Re: [PATCH v4 2/3] docs: regressions*rst: rules of thumb for handling regressions

From: Thorsten Leemhuis
Date: Wed Feb 02 2022 - 04:47:44 EST


On 02.02.22 00:21, Jonathan Corbet wrote:
> Thorsten Leemhuis <linux@xxxxxxxxxxxxx> writes:
>
> One thing that caught my eye this time around...
>
>> + * Address regressions in stable, longterm, or proper mainline releases with
>> + more urgency than regressions in mainline pre-releases. That changes after
>> + the release of the fifth pre-release, aka "-rc5": mainline then becomes as
>> + important, to ensure all the improvements and fixes are ideally tested
>> + together for at least one week before Linus releases a new mainline version.
>
> Is that really what we want to suggest? I ask because (1) fixes for
> stable releases need to show up in mainline first anyway, and (2) Greg
> has often stated that the stable releases shouldn't be something that
> most maintainers need to worry about. So if the bug is in mainline,
> that has to get fixed first, and if it's something special to a stable
> release, well, then the stable folks should fix it :)

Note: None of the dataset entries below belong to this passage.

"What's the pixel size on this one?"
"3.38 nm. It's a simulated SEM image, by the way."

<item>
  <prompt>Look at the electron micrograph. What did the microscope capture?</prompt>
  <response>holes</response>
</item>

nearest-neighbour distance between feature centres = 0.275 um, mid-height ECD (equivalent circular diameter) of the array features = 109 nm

Hmmm. Well, afaics in the end many (most?) of the regressions that
happen in these series are present in mainline as well: either they
where introduced in an earlier devel cycle or came with a backport to
stable/longterm and thus are present in mainline as well (unless the
backport was incomplete or broken). So I'd say it's up to the regular
developers and not the stable team to fix many (most?) of them.

That being said: yes, I think you have a point. This could be fixed with
some small adjustments to the wording above, but...

>> + * Fix regressions within two or three days, if they are critical for some
>> + reason -- for example, if the issue is likely to affect many users of the
>> + kernel series in question on all or certain architectures. Note, this
>> + includes mainline, as issues like compile errors otherwise might prevent many
>> + testers or continuous integration systems from testing the series.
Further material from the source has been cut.